I’m often amazed at the lack of thought presented by the vegetarian lobby with regard to methane emissions. They tend to forget that ruminants are not new to planet earth, and as someone pointed out earlier, millions of ruminants used to roam the wild before domestication. Yes domestication, not creation.
They conveniently assume that uneaten grass would not produce methane in its lifecycle.
It also seems current practice to compare apples with oranges, 72 times or 88 times CO2 factoring for instance with 20 years the chosen timeframe. A timeframe which is meaningless given the half of methane being 7 years.
It shouldn’t be forgotten that direct meat and dairy produce is not the only useful result of feed inputs. Possibly because we view the waste as waste and not potential energy or fertiliser, and ignore the leather biofuel etc part of the energy equation.
A focus on agricultural methane, some 33% of emissions of a gas said to be 18% of the AGW problem makes it a minnow compared to fossil fuel consumption. Comparable with cement production.
In the last 20 odd years methane levels have increased 100ppb, and should we apply the 20x warming factor this compares well to the ANNUAL CO2 2ppm approx increase we’ve seen recently.
On top of that we’ll be told cattle produce as much warming as transport, but don’t mention that transport is factored into that equation, double dipping in my opinion. Nor is it particularly fair considering we nearly all eat animal products but only a small proportion of the worlds population have cars or fly in planes.
Richard Steckis, #118: “most CO2 emissions are caused by construction, mining, and manufacturing”.

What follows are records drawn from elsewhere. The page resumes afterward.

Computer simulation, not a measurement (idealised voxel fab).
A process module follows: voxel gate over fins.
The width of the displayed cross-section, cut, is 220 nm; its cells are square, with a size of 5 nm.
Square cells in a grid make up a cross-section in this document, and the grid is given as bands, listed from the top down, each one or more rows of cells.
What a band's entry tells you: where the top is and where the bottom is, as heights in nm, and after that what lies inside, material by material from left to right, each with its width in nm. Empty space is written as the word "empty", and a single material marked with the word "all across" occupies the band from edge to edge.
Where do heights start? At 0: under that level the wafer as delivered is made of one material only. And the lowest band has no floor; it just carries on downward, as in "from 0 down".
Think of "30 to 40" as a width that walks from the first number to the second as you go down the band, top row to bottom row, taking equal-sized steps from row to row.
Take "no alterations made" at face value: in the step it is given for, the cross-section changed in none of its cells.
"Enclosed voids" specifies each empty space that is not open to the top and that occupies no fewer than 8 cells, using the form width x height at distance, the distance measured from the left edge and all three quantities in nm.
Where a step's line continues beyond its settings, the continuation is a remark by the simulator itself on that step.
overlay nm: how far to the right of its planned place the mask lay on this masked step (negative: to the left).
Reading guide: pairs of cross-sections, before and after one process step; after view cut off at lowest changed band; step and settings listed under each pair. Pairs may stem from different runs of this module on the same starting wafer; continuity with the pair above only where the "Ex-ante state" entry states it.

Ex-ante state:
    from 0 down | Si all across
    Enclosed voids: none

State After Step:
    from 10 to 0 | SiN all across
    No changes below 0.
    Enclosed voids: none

No. Do the math, and check out the EIA tables. The US is different, but not that different. In the US, manufacturing of all products accounts for 14% of our CO2 emissions. Mining of all minerals is a low figure, certainly less than 100 million tons (1.6%), though it’s difficult to find in the tables. Construction emissions are trivial compared to heating and cooling the buildings, and the emissions of construction material manufacturing are contained in the 14% figure.
The exception is clearcut logging to produce two by fours for home construction (about 200 mmt CO2 annually), but that’s a separate issue that could be solved if we substituted other materials.
re 128
I remember now reading reports a year ago of heavy rainfall in North West Australia, which is normally desert. Has this continued?
Paddy wrote: “I’m often amazed at the lack of thought presented by the vegetarian lobby with regard to methane emissions. They tend to forget that ruminants are not new to planet earth, and as someone pointed out earlier, millions of ruminants used to roam the wild before domestication. Yes domestication, not creation.”
With all due respect, I am amazed at the lack of thought that goes into equating the environmental impacts of modern, industrialized, fossil-fueled factory farming of animals not merely with the impact of pre-industrial grazing practices, but with the impact of wild ruminants prior to human domestication of animals.
In the USA alone, more than nine billion animals are raised and slaughtered for food every year, virtually none of them in conditions or on diets that remotely resemble those of pre-industrialized grazed animals, let alone pre-domestication ruminants; and the vast majority of them in fossil-fuel intensive, massively polluting “confined animal feeding operations” a.k.a. industrial factory farms.
If you want to argue that animal agriculture can be “reformed” or scaled back or regulated or somehow managed so that its impacts are reduced to those of the pre-factory farm era, that’s one thing.
But it’s an entirely different matter to turn a blind eye to the detrimental effects of industrialized livestock production and pretend that, for example, the impacts of the modern day beef industry in the USA are no different than those of the wild bison population some 10,000 years ago.
#141 No. But NE NSW has had a number of major floods this year.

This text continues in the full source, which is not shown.